As a kid I was afraid to go to school. Afraid for my mom to leave me. Afraid she wouldn’t pick me up. Afraid that I wouldn’t know what to do or that I would have no one to sit with. I tried hard to cover up these fears, but I quickly discovered that I was not Broadway bound for my acting abilities. My hands trembled in kindergarten; tears from being left would uncontrollably slip out until I could pull myself together and tuck them in again. And that was before having to ride the bus to elementary school. Getting on that thing for the first time felt like a death wish. What kind of guarantee did I have that this perfect stranger would actually take me to school and back home again? For all I knew, she might drive me to the hills of West Virginia and push me out onto the side of the road, separating me from my family forever. I thought long and hard about these threatening possibilities.

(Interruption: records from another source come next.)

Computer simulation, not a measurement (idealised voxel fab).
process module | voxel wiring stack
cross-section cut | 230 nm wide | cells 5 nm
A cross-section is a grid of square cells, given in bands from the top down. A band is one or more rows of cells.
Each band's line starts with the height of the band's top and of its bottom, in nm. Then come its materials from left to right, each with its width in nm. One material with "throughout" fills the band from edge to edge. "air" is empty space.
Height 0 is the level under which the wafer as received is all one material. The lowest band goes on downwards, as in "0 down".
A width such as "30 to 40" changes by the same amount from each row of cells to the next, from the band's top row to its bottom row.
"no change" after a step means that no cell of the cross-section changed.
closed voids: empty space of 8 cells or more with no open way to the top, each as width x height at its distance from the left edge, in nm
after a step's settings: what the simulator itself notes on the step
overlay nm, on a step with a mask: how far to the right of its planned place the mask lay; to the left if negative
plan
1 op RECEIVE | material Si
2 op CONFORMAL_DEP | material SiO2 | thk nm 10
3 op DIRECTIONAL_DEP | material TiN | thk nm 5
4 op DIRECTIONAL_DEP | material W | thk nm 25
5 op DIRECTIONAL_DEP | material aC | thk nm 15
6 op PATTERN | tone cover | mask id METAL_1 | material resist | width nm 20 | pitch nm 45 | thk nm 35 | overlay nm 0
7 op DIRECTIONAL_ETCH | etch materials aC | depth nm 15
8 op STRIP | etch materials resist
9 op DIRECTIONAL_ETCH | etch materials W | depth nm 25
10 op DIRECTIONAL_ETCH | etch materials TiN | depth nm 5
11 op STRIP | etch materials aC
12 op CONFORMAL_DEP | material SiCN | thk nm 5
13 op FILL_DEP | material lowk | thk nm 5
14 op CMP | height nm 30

Of course, as I’ve matured and grown in confidence over the years, I’m a little less phobic. But the fears haven’t gone away. I wear them with a little more class, and they’re slightly more masked, but if it were fully acceptable — and I knew in advance that no one would judge me — I would cry out in the most obnoxious, whimpering, childish voice, “Don’t make me go! Don’t make me go! Pleeeeeeease don’t make me go!”

I haven’t resorted to this yet, but it’s everything I’m thinking and feeling. I hold back the “I’m-falling-apart” drama, not so much because I’m afraid of what people might think, but because I know I have to go. Not just because I have to make a living and this is the only way I know how to do it, and not just because I have to hold up my end of the bargain with my record company and booking agency; but because I know that this is what God has put in my heart to do. I’m confident of this, and even though I’m afraid at times, I can’t curl up like a pill bug because I don’t want to leave home.

But choosing the high road doesn’t keep all my anxiety at bay. It just means that I lay down my own agenda and fears for the sake of doing what I believe God is asking of me. I have stretched in these areas a great deal, but I’m not sure that it will ever be easy for me to step on a bus or board a plane at the expense of being away from so much I hold dear. But this is where the fight for freedom comes in. In obedience and trust there is liberty. It doesn’t mean that everything is suddenly better for me, but that my fears don’t dictate my decisions. It’s not that I don’t fear, it’s just that my fears aren’t the controlling factor.

Freedom in Christ is similar, at least in my experience. Again, I think we as a Christian community do ourselves (and others) a great disservice when we promote the idea that freedom from our struggles is an instantaneous event, a one-time moment of deliverance. Paul’s statement in Galatians 5:1 — “It is for freedom that Christ has set us free” — refers to the instantaneous part: Jesus Christ hung on a cross to bear the sins of the world in order to secure our eternal freedom. But the second part of Paul’s statement cautions us that day-to-day freedom in our mortal bodies is something we must vigorously protect. We must hold our ground so we do not slip back under the heavy burdens that hold us captive.

Maintaining our soul-freedom is up to us. Based on my own experience as well as the experiences of those who are farther down the road than I am, it’s a lifelong battle. It is supposed to be hard. Acknowledging that challenge relieves me because it is far more stressful to think that being a Christian guarantees automatic victory or immediate deliverance from something that we will never have to work at again — especially considering the fact that I have never been able to accomplish this struggle-free way of life. Yet this incorrect way of thinking continues to be propagated and has led to the destruction of many Christians who are sincere followers of Christ but have had to work desperately hard for their freedom.